Posted by pn...@apache.org.
This is an automated email from the ASF dual-hosted git repository.

pnowojski pushed a commit to branch master
in repository https://gitbox.apache.org/repos/asf/flink.git

commit 002a584ed6f55508ab7266a27433a1b72b59ddee
Author: Roman Khachatryan <kh...@gmail.com>
AuthorDate: Tue Nov 10 14:15:41 2020 +0100

    [FLINK-19681][checkpointing] Use converted barrier after disabling alignment
    
    Otherwise, further components (e.g. SubtaskCheckpointCoordinator) can
    get an AC barrier for the UC checkpoint.
---
 .../org/apache/flink/runtime/io/network/api/CheckpointBarrier.java    | 4 ++++
 .../org/apache/flink/streaming/runtime/io/AlternatingController.java  | 2 +-
 2 files changed, 5 insertions(+), 1 deletion(-)

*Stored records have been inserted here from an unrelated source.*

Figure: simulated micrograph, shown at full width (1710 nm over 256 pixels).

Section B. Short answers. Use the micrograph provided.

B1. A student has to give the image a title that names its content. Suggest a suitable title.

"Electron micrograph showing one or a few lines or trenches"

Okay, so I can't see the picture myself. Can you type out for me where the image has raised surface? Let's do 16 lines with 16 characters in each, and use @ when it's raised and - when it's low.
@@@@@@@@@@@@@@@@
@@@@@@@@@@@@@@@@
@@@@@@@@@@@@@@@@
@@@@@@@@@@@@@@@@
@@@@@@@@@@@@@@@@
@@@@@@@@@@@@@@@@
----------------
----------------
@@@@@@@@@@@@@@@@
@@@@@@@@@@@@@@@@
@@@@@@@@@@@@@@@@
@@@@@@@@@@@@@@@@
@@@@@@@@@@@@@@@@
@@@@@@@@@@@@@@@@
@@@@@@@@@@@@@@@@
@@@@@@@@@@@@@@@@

diff --git a/flink-runtime/src/main/java/org/apache/flink/runtime/io/network/api/CheckpointBarrier.java b/flink-runtime/src/main/java/org/apache/flink/runtime/io/network/api/CheckpointBarrier.java
index 2ff1632..8058f7b 100644
--- a/flink-runtime/src/main/java/org/apache/flink/runtime/io/network/api/CheckpointBarrier.java
+++ b/flink-runtime/src/main/java/org/apache/flink/runtime/io/network/api/CheckpointBarrier.java
@@ -117,4 +117,8 @@ public class CheckpointBarrier extends RuntimeEvent {
 	public boolean isCheckpoint() {
 		return !checkpointOptions.getCheckpointType().isSavepoint();
 	}
+
+	public CheckpointBarrier asUnaligned() {
+		return checkpointOptions.isUnalignedCheckpoint() ? this : new CheckpointBarrier(getId(), getTimestamp(), getCheckpointOptions().toTimeouted());
+	}
 }
diff --git a/flink-streaming-java/src/main/java/org/apache/flink/streaming/runtime/io/AlternatingController.java b/flink-streaming-java/src/main/java/org/apache/flink/streaming/runtime/io/AlternatingController.java
index 90b79c4..06e6bdb 100644
--- a/flink-streaming-java/src/main/java/org/apache/flink/streaming/runtime/io/AlternatingController.java
+++ b/flink-streaming-java/src/main/java/org/apache/flink/streaming/runtime/io/AlternatingController.java
@@ -88,7 +88,7 @@ public class AlternatingController implements CheckpointBarrierBehaviourControll
 
 		if (maybeTimedOut.isPresent()) {
 			if (activeController == alignedController) {
-				switchToUnaligned(channelInfo, barrier);
+				switchToUnaligned(channelInfo, maybeTimedOut.get());
 				return maybeTimedOut;
 			}
 			else {